Gettysburg landmark falls in preservationists' victory

Tower is demolished as thousands watch

July 04, 2000|By Sheridan Lyons | Sheridan Lyons,SUN STAFF

The National Tower at Gettysburg, a looming landmark on this hallowed Civil War battlefield for more than a quarter of a century, crumpled and dropped in a three-second implosion yesterday.

With it went a symbol of commercial intrusion on a sacred landscape, Bruce Babbitt, the U.S. secretary of the interior, said in a speech before two cannons were fired and the crowd of thousands counted down from 10. Just after the crowd reached one, there was a loud boom, the tower's two-story observation deck shook, and the tower fell in.

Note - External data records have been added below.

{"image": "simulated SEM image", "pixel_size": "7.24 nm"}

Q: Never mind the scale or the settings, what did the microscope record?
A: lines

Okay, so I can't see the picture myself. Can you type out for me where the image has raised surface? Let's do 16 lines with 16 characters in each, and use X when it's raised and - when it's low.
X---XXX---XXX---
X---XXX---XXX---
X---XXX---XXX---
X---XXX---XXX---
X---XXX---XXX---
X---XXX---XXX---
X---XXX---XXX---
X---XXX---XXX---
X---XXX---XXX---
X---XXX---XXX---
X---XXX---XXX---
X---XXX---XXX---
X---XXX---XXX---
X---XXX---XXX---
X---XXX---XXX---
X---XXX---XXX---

"It was only going to go one way, and that was down," said Mark Loizeaux, president of Controlled Demolition Inc., of Phoenix, Md., which donated its services to demolish the 393-foot tower.

Park Service officials and preservationists began seeking removal of the tower, a privately owned tourist attraction, before it opened for business July 27, 1974. They won their battle last month when a federal judge ruled that the U.S. government could take over the property.

"One good point when it was built is it became a war cry for preservation," said Edwin Bearss, historian emeritus for the National Park Service. "I think it's a victory for preservation, and more important, I think it is a victory for all Americans. This is a national military park. From California to Maine, from Florida to Alaska, everyone has as much interest in the tower coming down as the city of Gettysburg."

Not everyone was delighted to see it fall.

"Our family really has mixed feelings. We come over at least eight times from spring to fall, about half the time we go up the tower. The children are disappointed," said Lisa de Salis of Fairfield, Pa.

She said she took her son Jonathan, 8, out of school to visit the tower one last time when she learned it was to be demolished.

The tower's displays and explanations, she said, helped her teach her children about the pivotal battle of the war.

The tower cast its shadow on Gettysburg National Cemetery, where President Abraham Lincoln delivered the Gettysburg Address commemorating Union Army soldiers killed from July 1 to July 3, 1863.

To many historians, the Union victory marked the beginning of the end of the war.

The open metalwork of the tower, designed by Baltimore engineer Joel H. Rosenblatt, contained more than 2 million pounds of galvanized steel.

A Pennsylvania company will salvage the scrap, valued at less than $30,000, a process that will take about a month.

Rosenblatt's design for the tower required the world's largest computer and largest crane to design and build at the time.

Park officials set up a 9,000-foot perimeter around the tower as a safety zone yesterday, and Loizeaux had vowed to stop the countdown if there were any interlopers. But there weren't any.

The Federal Aviation Agency set a restriction keeping airplanes and helicopters above a 1,200-foot ceiling and beyond a half-mile of the tower.

Babbitt had vowed that the tower would come down on his watch. Preservationists were delighted in February when President Clinton included money to buy it in the federal budget.

Plans for the battlefield include the demolition of the 1921 visitors center and the 1962 Cyclorama building, which sit at the center of what was the Union Army's line.

A new center is planned for a 45-acre tract outside town along Baltimore Pike (Route 97).

Before the tower fell, Jim Wego, a retired government worker from Washington who volunteers at the park three times a week, said, "I know there are mixed feelings about" the tower's demise.

"It will seem strange when it's gone. I think most people, even those who live in this area, always see it from everywhere, and it is a landmark."